Making the Cut’s first winning look of Season 2 by Gary Graham on Amazon.com

Making The Cut is a one-hour long ad for Amazon peppered with the interpersonal intrigue we’ve come to expect from reality TV. While the alliance of Gary Graham and Jeff Bezos was a confusing one for me, a David and Goliath collab, the unanimous decision by the judges to declare Graham’s look, inspired by army blankets and a floral-patterned rug sourced from one of his favorite weavers, the winning one was not confusing at all. I couldn’t have been more in agreement. I experienced that thrill that reality TV viewers feel when they’ve backed the winner. I listened to guest judge, Moschino’s Jeremy Scott, extol the virtues of Graham’s design–“dynamic, new, modern, interesting, unique!” But I didn’t need to hear his endorsement. The garment was a handkerchief hemmed shirtdress, its bodice emblazoned with a marine blue and white floral motif overdyed in military olive, and featuring one of Graham’s signature sleeves. I checked the price they were asking for it on Amazon. Just under 80 dollars. Similar dresses on Graham’s website go for 10 times that figure. And yet while I moved the cursor towards the Add to Cart button I couldn’t click Buy Now.

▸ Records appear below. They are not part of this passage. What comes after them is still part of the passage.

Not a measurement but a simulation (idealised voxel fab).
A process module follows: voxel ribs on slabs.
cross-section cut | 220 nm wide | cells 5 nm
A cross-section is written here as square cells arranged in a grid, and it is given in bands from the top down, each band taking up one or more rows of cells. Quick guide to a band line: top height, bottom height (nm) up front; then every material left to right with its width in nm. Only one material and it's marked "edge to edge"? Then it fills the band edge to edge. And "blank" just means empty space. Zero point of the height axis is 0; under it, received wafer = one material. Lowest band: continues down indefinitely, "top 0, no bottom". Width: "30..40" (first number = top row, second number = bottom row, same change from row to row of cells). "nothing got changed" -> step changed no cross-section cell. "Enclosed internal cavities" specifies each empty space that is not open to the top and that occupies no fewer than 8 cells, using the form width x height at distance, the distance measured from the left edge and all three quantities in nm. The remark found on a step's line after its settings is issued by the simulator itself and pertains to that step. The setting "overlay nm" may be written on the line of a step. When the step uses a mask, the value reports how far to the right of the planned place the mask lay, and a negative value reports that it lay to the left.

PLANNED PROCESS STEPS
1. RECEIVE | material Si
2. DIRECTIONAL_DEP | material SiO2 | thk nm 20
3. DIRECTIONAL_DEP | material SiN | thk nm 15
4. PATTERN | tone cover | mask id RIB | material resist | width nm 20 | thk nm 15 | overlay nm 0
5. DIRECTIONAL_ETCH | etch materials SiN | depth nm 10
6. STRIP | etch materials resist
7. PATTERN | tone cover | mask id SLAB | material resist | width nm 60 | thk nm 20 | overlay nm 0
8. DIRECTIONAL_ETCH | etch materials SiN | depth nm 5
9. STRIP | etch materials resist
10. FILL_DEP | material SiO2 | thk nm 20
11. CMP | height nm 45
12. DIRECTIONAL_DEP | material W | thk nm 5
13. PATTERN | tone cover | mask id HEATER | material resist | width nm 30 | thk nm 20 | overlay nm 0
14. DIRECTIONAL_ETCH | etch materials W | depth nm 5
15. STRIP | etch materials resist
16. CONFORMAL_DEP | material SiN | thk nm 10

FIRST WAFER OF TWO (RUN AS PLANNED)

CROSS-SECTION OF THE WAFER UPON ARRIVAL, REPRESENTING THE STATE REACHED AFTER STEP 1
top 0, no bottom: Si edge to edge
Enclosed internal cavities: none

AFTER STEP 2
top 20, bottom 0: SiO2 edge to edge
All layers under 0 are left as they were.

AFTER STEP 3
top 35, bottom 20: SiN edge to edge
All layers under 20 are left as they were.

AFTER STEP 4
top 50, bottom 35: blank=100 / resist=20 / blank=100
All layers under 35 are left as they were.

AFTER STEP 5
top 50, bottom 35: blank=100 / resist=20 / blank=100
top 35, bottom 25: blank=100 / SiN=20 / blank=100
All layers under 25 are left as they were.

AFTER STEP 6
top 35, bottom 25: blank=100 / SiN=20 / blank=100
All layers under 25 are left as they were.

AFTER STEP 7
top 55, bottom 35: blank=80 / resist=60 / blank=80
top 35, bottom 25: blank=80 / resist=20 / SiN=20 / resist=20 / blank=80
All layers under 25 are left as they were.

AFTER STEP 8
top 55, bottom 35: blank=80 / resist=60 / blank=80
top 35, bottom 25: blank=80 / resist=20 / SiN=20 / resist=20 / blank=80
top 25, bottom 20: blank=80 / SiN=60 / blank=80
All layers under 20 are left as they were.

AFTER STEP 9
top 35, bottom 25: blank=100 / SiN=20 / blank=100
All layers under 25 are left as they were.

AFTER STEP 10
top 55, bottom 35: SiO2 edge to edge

Customer reluctance to buy from Amazon

Like most of us aspiring to be ethical consumers, I avoid Amazon where possible. Sometimes it’s difficult, especially when prices seem unmatchable and next day delivery so convenient. How could I consider wearing a head-to-toe look that was essentially the result of viewing an hour-long advertisement for Amazon? On impulse I reached out via direct message to the designer with the following question: Who pockets the 80 dollars, you or Jeff Bezos? Soon after, Graham responded: “The designers get a percentage of sales! It’s a great positive thing.” Then he thanked me for my interest in his dress.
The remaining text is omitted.